The two incidents illustrated the climate of extreme tension that had developed. To Hun Sen, all means were good to prevent a FUNCINPEC-Khmer Rouge alliance and, in the process, to humble Ranariddh. Pol wanted a deal with FUNCINPEC but feared that by negotiating he would encourage other leaders to follow Ieng Sary’s lead and seek a separate accommodation with Hun Sen. Only Ranariddh himself seemed oblivious to the dangers. His insouciance would cost him dear.
On
May 16 1997
, a FUNCINPEC emissary travelled from Bangkok to meet Pol’s secretary, Tep Khunnal, at the border. Agreement was reached in principle for Khieu Samphân’s National Solidarity Party to join FUNCINPEC in a united front. On June 1, Samphân and Ranariddh met over lunch at the house of a Thai general in Prasa, twenty miles north of the border in Surin province, and confirmed the accord. Samphân said later that after this meeting, ‘I began to believe that what I had been waiting for was finally happening — the parliamentary road was becoming a reality’.

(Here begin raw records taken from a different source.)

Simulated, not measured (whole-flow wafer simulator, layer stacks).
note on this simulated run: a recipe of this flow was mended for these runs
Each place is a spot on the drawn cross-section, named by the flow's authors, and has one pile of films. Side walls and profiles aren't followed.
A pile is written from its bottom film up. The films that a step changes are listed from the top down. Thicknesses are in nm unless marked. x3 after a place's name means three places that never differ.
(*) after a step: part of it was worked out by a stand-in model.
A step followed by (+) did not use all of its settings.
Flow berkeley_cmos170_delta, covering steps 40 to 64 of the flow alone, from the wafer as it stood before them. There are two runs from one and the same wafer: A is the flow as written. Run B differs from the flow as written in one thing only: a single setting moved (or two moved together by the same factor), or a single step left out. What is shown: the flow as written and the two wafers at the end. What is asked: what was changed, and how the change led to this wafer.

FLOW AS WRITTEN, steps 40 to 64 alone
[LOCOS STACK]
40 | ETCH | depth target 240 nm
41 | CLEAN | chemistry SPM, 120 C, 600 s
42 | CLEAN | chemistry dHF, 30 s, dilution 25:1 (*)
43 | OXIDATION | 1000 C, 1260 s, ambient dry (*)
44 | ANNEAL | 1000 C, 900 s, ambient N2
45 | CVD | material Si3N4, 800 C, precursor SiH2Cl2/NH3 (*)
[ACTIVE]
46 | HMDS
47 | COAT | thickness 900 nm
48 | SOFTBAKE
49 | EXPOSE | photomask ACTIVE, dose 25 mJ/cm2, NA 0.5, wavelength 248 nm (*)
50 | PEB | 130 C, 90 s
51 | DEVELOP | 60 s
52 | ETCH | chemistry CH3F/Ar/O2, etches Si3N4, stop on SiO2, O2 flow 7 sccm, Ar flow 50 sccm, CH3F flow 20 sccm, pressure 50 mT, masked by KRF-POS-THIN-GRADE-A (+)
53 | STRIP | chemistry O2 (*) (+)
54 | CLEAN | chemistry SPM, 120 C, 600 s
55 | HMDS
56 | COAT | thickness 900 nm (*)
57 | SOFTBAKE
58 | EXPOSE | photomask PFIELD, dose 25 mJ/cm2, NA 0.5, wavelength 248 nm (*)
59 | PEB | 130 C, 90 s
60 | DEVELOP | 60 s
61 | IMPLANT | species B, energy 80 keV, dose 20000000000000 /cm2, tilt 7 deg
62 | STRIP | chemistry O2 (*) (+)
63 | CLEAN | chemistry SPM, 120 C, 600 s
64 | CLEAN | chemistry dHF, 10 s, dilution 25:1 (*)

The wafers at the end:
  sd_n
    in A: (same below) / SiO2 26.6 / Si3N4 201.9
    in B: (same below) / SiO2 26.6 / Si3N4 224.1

At this point the Prince made a serious misjudgement. Without consulting Samphân, FUNCINPEC announced that, as part of the agreement, Pol Pot, Mok and Son Sen would go into exile. The aim was to present the accord to Cambodians not as an electoral manoeuvre but as a statesmanlike effort to end the insurgency by bringing Khmer Rouge ‘moderates’ into the fold while banishing those viewed as hardliners. Indeed, Ranariddh was angling for something even better than banishment. With his blessing, Nhek Bunchhay had been negotiating with the US military attaché in Bangkok. As he explained,
the plan was to seize
Pol Pot and bring him to our base at Tatum, which is on the Thai-Cambodian border about twelve miles west of Anlong Veng. The US would send a helicopter from a naval ship in the Gulf of Thailand and fly him back to the ship. A unit of my troops actually set out from Tatum, but to reach the area where Pol Pot was, they had to travel through Thai territory
and as soon as they crossed the border Thai units pushed them back. I had arranged things with the Thai military on the border and they were prepared to cooperate. But then a senior commander — one of Chaovalit’s men — arrived from Bangkok by helicopter and vetoed the idea. So they wouldn’t let our troops come across. But it was close: we nearly succeeded.
There is no reason to believe that Pol ever got wind of the plot. But the talk of enforced exile evidently troubled him. On June 7, the Khmer Rouge radio formally denied that any negotiations had ever taken place. Two days later, Sihanouk issued a statement, ruling out pardons for Pol Pot and Mok but not for Son Sen. The latter was still in disgrace for his part in the loss of Pailin and Malay. His position had not been helped by the defection of two of his brothers, Nikân and Son Chhum, the former Khmer Rouge Ambassador to North Korea. The combination of events reawakened in Pol’s mind his old suspicions about Sen’s loyalty. Sihanouk’s remarks — making it appear that Sen was in a different category to the others — were the final straw.
At about midnight
Pol summoned his division commander, Saroeun, informed him that Son Sen and his wife were traitors and pronounced the fateful words which over the years had signalled the liquidation of so many of his associates: ‘I would like you to take care of it.’ In the early hours of the morning, In Sopheap heard the sound of distant gunfire. Son Sen, Yun Yat, and thirteen other family members and aides, including a five-year-old grandchild, were shot to death in the ‘Middle Houses’ by Saroeun’s troops.
Pol later told
an interviewer that he had given orders Only for Son Sen and his wife to be killed’, as though those killings were acceptable; the others, he said, were ‘a mistake’.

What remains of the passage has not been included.